TUNA CAPITAL. The results of the 5-day meet are being anticipated even by members of the tuna industry in General Santos City, the country's tuna capital. Photo by Edwin Espejo

MANILA, Philippines – The search for conservation measures is high on the list of the 9th Regular Session of the Western and Central Pacific Fisheries Commission (WCPFC) which opened its annual meeting Saturday, December 1, at the Philippine International Convention Center.

The 5-day meeting will also review the ongoing ban on tuna fishing in 4 pockets of high seas in the Western Pacific region, and will look at possible replacement measures.

In 2008, the 25-country fisheries commission imposed a limited ban on tuna fishing beginning that year — after a steady decline in tuna catch records raised alarms in the highly lucrative and competitive world tuna fishing industry.
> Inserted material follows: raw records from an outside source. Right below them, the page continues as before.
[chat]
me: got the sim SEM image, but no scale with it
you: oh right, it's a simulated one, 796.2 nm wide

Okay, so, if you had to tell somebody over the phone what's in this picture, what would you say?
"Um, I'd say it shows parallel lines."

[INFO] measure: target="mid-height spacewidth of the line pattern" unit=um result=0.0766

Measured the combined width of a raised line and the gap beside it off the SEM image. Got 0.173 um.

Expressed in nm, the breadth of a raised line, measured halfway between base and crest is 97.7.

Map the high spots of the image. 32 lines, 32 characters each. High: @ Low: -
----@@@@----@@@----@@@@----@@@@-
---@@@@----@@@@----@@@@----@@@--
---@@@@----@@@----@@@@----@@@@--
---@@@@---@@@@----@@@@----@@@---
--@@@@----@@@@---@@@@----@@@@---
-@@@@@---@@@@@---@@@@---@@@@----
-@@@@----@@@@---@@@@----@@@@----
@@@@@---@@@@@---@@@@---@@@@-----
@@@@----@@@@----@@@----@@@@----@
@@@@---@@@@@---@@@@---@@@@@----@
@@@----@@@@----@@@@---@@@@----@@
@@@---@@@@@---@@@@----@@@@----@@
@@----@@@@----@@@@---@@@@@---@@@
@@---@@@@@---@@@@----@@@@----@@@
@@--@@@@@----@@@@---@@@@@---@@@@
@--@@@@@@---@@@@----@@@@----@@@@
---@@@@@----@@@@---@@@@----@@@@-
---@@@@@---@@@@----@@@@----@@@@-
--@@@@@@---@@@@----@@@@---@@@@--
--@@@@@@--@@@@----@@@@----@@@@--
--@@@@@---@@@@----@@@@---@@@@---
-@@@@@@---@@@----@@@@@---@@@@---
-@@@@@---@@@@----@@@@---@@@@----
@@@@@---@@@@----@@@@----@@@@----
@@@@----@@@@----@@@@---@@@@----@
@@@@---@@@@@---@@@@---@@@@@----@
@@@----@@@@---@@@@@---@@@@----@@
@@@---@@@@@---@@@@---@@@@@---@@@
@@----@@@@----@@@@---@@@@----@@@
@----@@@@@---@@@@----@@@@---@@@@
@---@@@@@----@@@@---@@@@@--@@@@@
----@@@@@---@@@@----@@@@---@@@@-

The Philippines is a signatory to the Commission.

Fishing ban

In 2009, the WCPFC expanded its conservation measure that included a two-year closure of 4 pockets of high seas in the Pacific Ocean that lie in the path of the highly-migratory tuna and tuna-like species.

The ban took effect the following year but was extended during the belated March 2012 meeting of the Commission.

The WCPFC however granted Philippine tuna fishing vessels exclusive privileges to resume fishing in Pocket 1 after a strong lobby from the Philippine delegation led by Mindanao Development Authority Lualhati Antonino and Bureau of Fisheries and Aquatic Resources director Asis Perez in Guam early this year.

Pocket 1 is an area of about 590,000 square kilometers north of Papua New Guinea and east of southern Indonesia.

The exemption however is limited to 36 Filipino fishing fleets with gross tonnage not exceeding 250 tons of traditional fresh/ice chilled catching vessels.

But as of this writing, only 8 of 36 fishing that were allowed to fish in the area have set sail to the area.

Leading tuna catcher

A source from the Philippine tuna industry based in General Santos City said the rest are eagerly awaiting the result of this week’s WCPFC meeting and want to know if the Philippines will keep its exempt status.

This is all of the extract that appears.